Sumerian was the first known written language. Its script, called cuneiform, meaning "wedge-shaped", was later also used for Akkadian, Ugaritic and Elamite. It was even adapted to Indo-European languages like Hittite (which also had a hieroglyphic script, as did the Egyptians) and Old Persian, though the latter merely used the same instruments, and the letter shapes were unrelated.

Sumerian is agglutinative, meaning that each word consisted of one or more clearly distinguishable and separable parts; as opposed to isolating languages like Chinese, in which each word appears in only one form, and inflectional languages, like English, Latin, and Russian, in which words appear (to a greater or lesser degree) in a variety of different forms with affixes which cannot be easily separated from the root. Sumerian made heavy use of compounding. For example, the words for great and man are compounded for the Sumerian word for king, "lugal".

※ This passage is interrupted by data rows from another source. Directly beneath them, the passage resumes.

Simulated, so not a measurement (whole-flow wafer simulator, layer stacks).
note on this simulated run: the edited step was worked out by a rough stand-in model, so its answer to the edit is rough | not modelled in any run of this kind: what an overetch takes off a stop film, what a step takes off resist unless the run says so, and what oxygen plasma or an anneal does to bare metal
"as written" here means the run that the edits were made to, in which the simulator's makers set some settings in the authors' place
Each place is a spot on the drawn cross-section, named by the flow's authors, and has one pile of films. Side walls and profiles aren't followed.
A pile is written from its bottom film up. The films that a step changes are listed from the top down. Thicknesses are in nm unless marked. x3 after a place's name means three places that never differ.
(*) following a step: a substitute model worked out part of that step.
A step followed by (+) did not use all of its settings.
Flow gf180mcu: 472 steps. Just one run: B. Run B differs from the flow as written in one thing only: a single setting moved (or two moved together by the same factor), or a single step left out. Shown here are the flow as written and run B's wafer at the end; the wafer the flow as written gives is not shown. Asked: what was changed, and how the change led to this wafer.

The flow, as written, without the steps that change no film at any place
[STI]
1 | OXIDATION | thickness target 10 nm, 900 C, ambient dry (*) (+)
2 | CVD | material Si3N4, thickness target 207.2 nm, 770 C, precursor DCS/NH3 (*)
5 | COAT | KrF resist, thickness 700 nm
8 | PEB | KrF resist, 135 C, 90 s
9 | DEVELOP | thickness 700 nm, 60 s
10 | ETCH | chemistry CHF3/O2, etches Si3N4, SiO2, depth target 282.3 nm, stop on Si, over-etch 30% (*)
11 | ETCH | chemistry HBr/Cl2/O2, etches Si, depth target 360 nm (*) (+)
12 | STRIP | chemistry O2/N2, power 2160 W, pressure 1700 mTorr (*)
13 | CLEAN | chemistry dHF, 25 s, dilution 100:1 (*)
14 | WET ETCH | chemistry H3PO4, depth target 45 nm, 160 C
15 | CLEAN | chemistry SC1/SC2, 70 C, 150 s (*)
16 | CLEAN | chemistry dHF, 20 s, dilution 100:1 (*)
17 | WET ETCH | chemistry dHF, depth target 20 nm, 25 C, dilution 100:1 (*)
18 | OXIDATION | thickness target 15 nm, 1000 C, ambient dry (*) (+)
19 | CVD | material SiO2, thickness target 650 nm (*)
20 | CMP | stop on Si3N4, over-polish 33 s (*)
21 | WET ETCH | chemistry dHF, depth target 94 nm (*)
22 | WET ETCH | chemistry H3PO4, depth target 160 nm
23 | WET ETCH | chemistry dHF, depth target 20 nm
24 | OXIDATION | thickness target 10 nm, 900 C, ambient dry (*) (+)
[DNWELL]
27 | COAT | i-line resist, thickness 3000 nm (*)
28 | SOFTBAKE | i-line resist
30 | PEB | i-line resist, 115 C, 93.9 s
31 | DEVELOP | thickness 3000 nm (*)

Sumerian is an split ergative language. In an ergative language the subject of a sentence with a direct object is in the so-called ergative case, which in Sumerian is marked with the suffix -e. The subject of an intransitive verb and the direct object (of a transitive verb) are in the absolutive case, which in Sumerian, and most ergative languages, is marked by no suffix (or the so-called "zero suffix". Example: lugal-e e2 mu-du3 "the king built the house"; lugal ba-gen "the king went".